Of these, around 65% were pedestrians engaged in activities unrelated to the immediate truck operation, 20% were co-workers/supervisors and 15% delivery drivers watching or assisting with loading/unloading their vehicle.

The Health and Safety Executive (HSE) stipulates there must be adequate segregation of forklift trucks and pedestrians within the workplace. A risk assessment must be carried out where frequent MHE movements take place to ensure the safety of all personnel within the workplace.

For more information download our NFSD 2020 booklet 

 

Risk Assessment

The Management of Health and Safety at Work Regulations 1999 requires all employers to carry out a suitable risk assessment to protect employees and others. The risk assessment must also be specific to a site, its equipment, and the loads being handled. It may sound obvious, but it must also demonstrate that steps have been taken to eliminate risk.

Planning of traffic routes should ensure that vehicles and pedestrians are kept separate, preferably by physical barriers, but floor markings, signage, and training are also important. Visibility, especially around crossing points should be ensured.

Where pedestrians and vehicles necessarily operate in the same area at the same time special controls are required.

Barrier systems should be sufficiently robust for the application and should be installed with deflection zones that do not impinge on walkways.

For more information download our NFSD 2020 booklet

Role of Management

Every year the Health and Safety Executive (HSE) investigates serious injuries and fatalities caused by pedestrians being struck by material handling equipment (MHE) such as forklift trucks.  In most cases, the incidents could have been wholly avoidable provided simple and achievable measures had been taken by those in control of work premises. In so far as possible, removing people from areas of the workplace where vehicles operate should be the rule, but where this is not possible measures to avoid collisions should be installed and the ideal way to achieve this is through the installation of physical barriers.

Where barriers are not practical, other means of ensuring safe movement of pedestrians and vehicles must be considered.  This includes clear demarcation of traffic routes using paint on the floor, effective signage and other instructions. All measures should be strictly enforced.  It is unacceptable to devise systems and then not ensure they are being effective.

Training of lift truck operators is a fundamental legal requirement and remains key to ensuring both operator and workplace are safe.  If this and other stated achievable measures are not implemented by employers, then worker and other lives are put at risk. The HSE has said that where employers continue to flout the law and not take adequate measures, it will not hesitate to take legal action.

For more information download our NFSD 2020 booklet

Lifting Operations

For straight forward common lifting operations, a single generic plan may be all that is required e.g. fork-lift trucks moving palletised loads in a factory.

More complex lifting operations, including any where co-workers need to be in the vicinity, require a written plan developed by a suitably competent person. However, co-workers should never be permitted to be in the vicinity of moving parts or in the possible travel or swing path of the truck, and suitable controls must be enforced to prevent this.
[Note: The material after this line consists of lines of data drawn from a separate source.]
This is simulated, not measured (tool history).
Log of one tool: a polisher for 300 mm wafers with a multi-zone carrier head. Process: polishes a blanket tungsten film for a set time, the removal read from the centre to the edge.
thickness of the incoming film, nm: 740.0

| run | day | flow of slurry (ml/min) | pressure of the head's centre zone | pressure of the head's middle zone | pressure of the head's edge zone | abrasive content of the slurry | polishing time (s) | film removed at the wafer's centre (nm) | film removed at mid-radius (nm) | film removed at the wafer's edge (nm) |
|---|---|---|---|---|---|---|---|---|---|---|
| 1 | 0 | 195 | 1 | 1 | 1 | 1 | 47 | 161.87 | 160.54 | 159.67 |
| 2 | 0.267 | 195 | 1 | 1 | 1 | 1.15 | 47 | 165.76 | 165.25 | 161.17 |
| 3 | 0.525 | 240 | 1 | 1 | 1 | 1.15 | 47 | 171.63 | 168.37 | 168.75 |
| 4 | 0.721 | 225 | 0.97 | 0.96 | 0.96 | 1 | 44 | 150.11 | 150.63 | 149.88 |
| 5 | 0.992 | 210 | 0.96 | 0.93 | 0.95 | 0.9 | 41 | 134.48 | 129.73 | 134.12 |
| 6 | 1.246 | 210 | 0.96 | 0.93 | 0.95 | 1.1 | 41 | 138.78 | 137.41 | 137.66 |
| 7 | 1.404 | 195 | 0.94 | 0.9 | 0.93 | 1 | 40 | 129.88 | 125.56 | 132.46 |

Selecting the appropriate attachment for your forklift truck can simplify complex operations, improving efficiency and safety, and removing the need for a co-worker to be involved. Where permanently mounted attachments would restrict the use of the truck to only a few hours a day, removeable attachments, with powered mounting, have the potential to provide better utilisation allowing you to operate with fewer trucks.

Only use attachments which comply with the truck manufacturers recommendations and specification. Attachments may reduce the lifting capacity of the truck due to self-weight and altered load centre distance. Therefore, a capacity plate for the combination of truck and attachment must be affixed to the truck.

For more information download our NFSD 2020 booklet

Assistance Systems

Various types of aid are available to improve safety around workplace transport. These include safety lamps which project a warning symbol onto the ground, object detection systems, which can be mounted on trucks or at fixed locations, or carried by pedestrians, and smart fencing, which limits forklift functionality when boundaries or hazardous areas are approached.

Assistance systems cannot replace all other control measures. The risk mitigation effect of any assistance system must be considered for each specific application as part of the Risk Assessment.

Systems which inhibit truck function when in proximity to a hazard are more effective than systems which only provide warnings. Operators must be trained to understand the use, range and limitations of assistance systems, especially with regard to blind spots.

For more information download our NFSD 2020 booklet

Training

Training providers offer courses on managing and supervising MHE operations to enable employers to meet their obligation under regulation 9(2) of The Provision and Use of Work Equipment Regulations 1998 (PUWER) which require that “Every employer shall ensure that any of his employees who supervises or manages the use of work equipment has received adequate training for purposes of health and safety, including training in the methods which may be adopted when using the work equipment, any risks which such use may entail and precautions to be taken.

Operator training should always include three stages; basic training, specific job training and familiarisation training. This must include details of the site layout and traffic plan along with instruction on handling the specific loads encountered on the site.

Co-workers, pedestrians and site visitors, including all contractors, must be sufficiently instructed and supervised to ensure their safety.